So I am down twenty pounds. I actually met that goal last week, but wasn't in the mood to talk about it. I find that I am struggling with the behavioral aspect of all this much more than I thought I would.
Yesterday I skipped breakfast so that I would be able to eat more at lunch. I was having a rough day and wanted the comfort of eating 1,000 calories all at once. And when you eat like I do 1,000 calories is a lot of food. I realize that even though I consumed 1,700 calories for the day(I added this up after the fact as I do not calorie count) I am still displaying troubling behavior that needs to be addressed.
I put a lot of pressure on myself to serve perfect meals, pack perfect lunches, and have the perfect shopping cart at the store. I get irritated at Matt when he puts Gatorade in the cart….. I tell him it ruins the Zen of my cart.
Matt is really trying to help me be easier on myself. If I am too overwhelmed to cook it is ok to have veggie burgers. It is ok to not have a made from scratch meal every night. I won't be considered a failure if I throw some tofu hotdogs in the microwave with a bag a steamed veggies. It doesn't have to be all or nothing.
Part of being open about losing weight and the way I choose to do it involves worrying that people are just waiting for me to fail. Like I will get caught at the gas station with a candy bar in my hand. While I am positive no one will catch me doing that(I don't like candy bars) I can't say that I won't slip up. I can't say that I won't revert back to my old behaviors and self destruct. I can't say that I am perfect and will eat perfect all the time because I am not and I am sure I won't.

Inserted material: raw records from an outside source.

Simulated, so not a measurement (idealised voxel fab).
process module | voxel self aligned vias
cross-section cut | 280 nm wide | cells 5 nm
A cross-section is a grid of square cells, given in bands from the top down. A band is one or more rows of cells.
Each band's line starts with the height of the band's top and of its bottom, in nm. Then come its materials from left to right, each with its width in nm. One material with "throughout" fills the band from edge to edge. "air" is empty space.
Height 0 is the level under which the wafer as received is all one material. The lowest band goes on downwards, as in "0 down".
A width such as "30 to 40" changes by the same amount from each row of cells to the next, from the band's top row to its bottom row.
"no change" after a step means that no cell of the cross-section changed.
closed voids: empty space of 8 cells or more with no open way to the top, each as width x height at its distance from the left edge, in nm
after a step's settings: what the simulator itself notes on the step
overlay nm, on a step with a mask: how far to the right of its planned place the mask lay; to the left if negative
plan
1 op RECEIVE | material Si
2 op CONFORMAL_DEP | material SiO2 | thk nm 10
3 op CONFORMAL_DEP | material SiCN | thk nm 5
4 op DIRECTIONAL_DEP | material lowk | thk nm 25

Sometimes the reality of the situation is overwhelming. I have a lot of weight to lose. I have a long way to go before I can consider myself healthy and a recovered food addict. It is a lesson in patience. Losing 1-2 pounds a week is hard to see as progress. I think that has led me to fail in the past. But I tell myself that the weight loss is just a side effect of leading a healthy lifestyle which is the ultimate goal. A one pound weight loss is not a failure. It is a small step towards the place where I need to be.
I wanted to reward myself with something after the first 20 pounds. And no, not with a big piece of chocolate cake. So I bought myself all new underwear… I know, exciting stuff. Next up will be new jeans, I think Matt is getting tired of looking at my butt crack every time I sit down or bend over.
3 comments:
I am proud of your progress, and I hope you are proud of yourself too. Love, Mom
Yay for you and your 20! I think you're doing great. Not everyday has to feel great in order for you to be accomplishing what you are trying to accomplish. Sometimes just getting through it is enough.
I keep meaning to email or call...but I'm easily distracted! LOL
Talk to you soon, and GOOD JOB!!! :)
Congratulations on 20 pounds! I figure if anyone wants me to fail at something that is good for me then they aren't my friend. So really you have no pressure...you are doing this for yourself. Your husband, family, and friends love you just the way you are (wait, is this a Colin Firth movie?), so go get 'em!